Chapter 5 Notes

Correlation

Correlation is very common, and in large data sets, pretty much every variable is correlated to some degree. Since correlations do not indicate causal relationships, we need a way to distinguish association from evidence of causation.

Multivariate regression is one such tool for this and there are several reasons why they are popular.

  1. They allow for “control” for confounds. A confound is a variable which has no real importance, but because of it’s correlation might appear important. Be careful though! Confounds can hide real important variables just as easily as they can produce false ones. Simpson’s Paradox found that the entire direction of an apparant association between a predictor and outcome can be reversed by considering a confound.

  2. Multiple causation. Even when confounds are absent, it is entirely possible that phenomenon may arise from multiple causes. When causation is multiple, one cause can hide another.

  3. Interactions. Even when variables are completely uncorrelated, the importance of each may still depend upon the other. For example, plants benefit from both light and water, but if either were abscent, there would be no benefit at all.

Spurious association

Let’s consider divorce rates with the following linear regression model.

\[ \begin{array}{l} D_{i} \sim \text{Normal}(\mu_{i}, \sigma) \\ \mu_{i} = \alpha + \beta_{A}A_{i} \\ \alpha \sim \text{Normal}(10, 10) \\ \beta_{A} \sim \text{Normal}(0, 1) \\ \sigma \sim \text{Uniform}(0, 10) \end{array} \]

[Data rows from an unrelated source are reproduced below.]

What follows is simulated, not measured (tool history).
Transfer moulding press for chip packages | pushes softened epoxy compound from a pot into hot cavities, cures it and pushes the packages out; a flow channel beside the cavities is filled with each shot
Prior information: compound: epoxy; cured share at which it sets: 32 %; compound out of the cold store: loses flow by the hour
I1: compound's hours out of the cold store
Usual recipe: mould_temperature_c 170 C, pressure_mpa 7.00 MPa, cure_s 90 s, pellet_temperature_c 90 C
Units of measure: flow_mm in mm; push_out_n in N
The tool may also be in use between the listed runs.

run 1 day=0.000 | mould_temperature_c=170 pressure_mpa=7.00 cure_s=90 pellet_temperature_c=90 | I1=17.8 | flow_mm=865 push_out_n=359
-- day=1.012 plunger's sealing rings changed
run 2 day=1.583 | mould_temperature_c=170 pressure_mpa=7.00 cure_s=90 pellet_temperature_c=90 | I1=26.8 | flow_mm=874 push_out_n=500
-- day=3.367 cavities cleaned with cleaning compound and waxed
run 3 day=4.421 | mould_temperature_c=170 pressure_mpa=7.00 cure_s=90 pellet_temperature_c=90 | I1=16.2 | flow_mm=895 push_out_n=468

  • \(D_{i}\) is the divorse rate for State \(i\).
  • \(A_{i}\) is State \(i\)’s median age at marriage.
data(WaffleDivorce)
d <- WaffleDivorce

# standardize predictor
d$MedianAgeMarriage.s <- (d$MedianAgeMarriage - mean(d$MedianAgeMarriage))/sd(d$MedianAgeMarriage)

# fit model
m <- quap(
  alist(
    Divorce ~ dnorm(mu, sigma),
    mu <- alpha + beta*MedianAgeMarriage.s,
    alpha ~ dnorm(10, 10),
    beta ~ dnorm(0, 1),
    sigma ~ dunif(0, 10)
  ), data = d)

precis(m)
##            mean        sd      5.5%      94.5%
## alpha  9.688224 0.2045084  9.361380 10.0150679
## beta  -1.042823 0.2025347 -1.366513 -0.7191339
## sigma  1.446395 0.1447674  1.215029  1.6777614
# sd(d$MedianAgeMarriage)
# 1.24

# compute percentile interval of mean
MAM.seq <- seq(from = -3, to = 3.5, length.out = 30)
mu <- link(m, data = data.frame(list(MedianAgeMarriage.s = MAM.seq)))
mu.PI <- apply(mu, 2, PI)

# plot it all
plot(Divorce ~ MedianAgeMarriage.s, data = d, col = rangi2)
abline(m)
shade(mu.PI, MAM.seq)

From the table we can see that for each additional standard deviation of delay in marriage (1.24 years), predicts a decrease of about one divorce per thousand adults with a 89% interval from about -1.37 to -0.72. Even though the magnitude may vary a lot, we can still say that it’s reliably negative.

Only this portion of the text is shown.